Sunday Scripture: The Ten Commandments

The Christian Right makes much about the importance of the Ten Commandments to American history.  For the right, it is important to them that the Ten Commandments be displayed prominently in public locations as they believe the displaying of the commandments is an acknowledgement of our nation’s dependence on God.  These displays have been viewed by the courts to be a violation of the establishment clause when displayed by themselves.  The right has viewed these court decisions as the further erosion of morality in America and the rejection of God from the public square.  The best case study of this was the insistence of Judge Roy Moore to display the commandments in the rotunda of his Alabama courthouse. 

What is interesting about the Ten Commandments is that there are two contradictory sets of commandments in the bible.  And the one that we traditional refer to as the Ten Commandments is not the one referred to as the Ten Commandments in the bible.  The first set is found in Exodus chapter 20.  This is the set that we are all familiar with and is the set that the Christian Right so vociferously demands be displayed in civic buildings across the country.  When you read the surrounding verses of this set, it almost seems as if these Ten Commandments were just inserted into the text.  They are somewhat out of place.  The verses do not say that this set was written on stone, not does this passage indicate anything about Moses smashing them after witnessing the idolatry of the Israelites.  In fact, it is not until Exodus 31:18 that God gives  Moses the tablets and it only says that the tablets contained the “testimony” written by the finger of God. 

This first set of commandments is repeated in Deuteronomy chapter 5.  It is here that Moses says that these were written on the two tablets of stone.  It does not say that these are the ones he smashed when he came down from the mountain but it is assumed that they are and that is a sound assumption.  This chapter still does not refer to these commandments as the Ten Commandments.  In Deuteronomy chapter 10, verses 1-5, God tells Moses to cut out two tablets of stone, come back up to the mountain, and that he will write on the tablets the words that were on the first set of tablets.  Here the commandments aren’t listed but they are referred to as the Ten Commandments.

Jump back now to Exodus chapter 34.  Here, just as in Deuteronomy chapter 10, God tells Moses to cut out two stone tablets, go back up to the mountain and he will rewrite the words on the new tablets that were on the old ones.  But the story changes around verse 14.  God starts to list the commandments again.  The first two are the same for the most part as the set we have been talking about.  But things start to get wierd at the third commandment, Keep the feast of unleavened bread.  The fourth commandments match up, remember the sabbath, the new fifth commandment becomes, observe the feast of weeks.  The new sixth commandment is now to have all males appear before God three times a year as opposed to not murdering in the original.  The seventh commandment goes from not committing adultery to not offering the blood of the sacrifice with leavened bread.  In the new eighth commandment we are told not to leave the sacrifice of the feast of the passover out overnight, instead of the original exhortation not to steal.  In the new number nine we are told to bring the first fruits into the house of the Lord, instead of not bearing false witness.  And finally, we are told not to boil a baby goat in its mother’s milk instead of not coveting our neighbor’s possessions, which include his wife. 
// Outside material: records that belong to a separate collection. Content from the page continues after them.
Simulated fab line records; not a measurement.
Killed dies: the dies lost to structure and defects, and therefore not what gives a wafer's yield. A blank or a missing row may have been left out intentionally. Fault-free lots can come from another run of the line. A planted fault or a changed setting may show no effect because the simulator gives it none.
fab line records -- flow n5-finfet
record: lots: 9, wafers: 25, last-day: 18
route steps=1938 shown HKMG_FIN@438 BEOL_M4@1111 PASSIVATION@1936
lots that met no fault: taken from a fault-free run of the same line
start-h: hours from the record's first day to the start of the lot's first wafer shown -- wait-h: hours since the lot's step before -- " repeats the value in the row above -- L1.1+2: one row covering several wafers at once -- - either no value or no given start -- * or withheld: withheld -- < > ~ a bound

Weird huh?  Well, it’s even weirder that this set in Exodus 34 is the one that is actually referred to as the ten commandments.  According to this chapter, this is the set that Moses placed in the Ark of the Covenant. 

So which set should we really be displaying if we want to honor the true ten commandments?  Once again, we see the selective way in which the bible must be read if it is to make any sense whatsoever in the minds of believers, which in the end is no sense at all.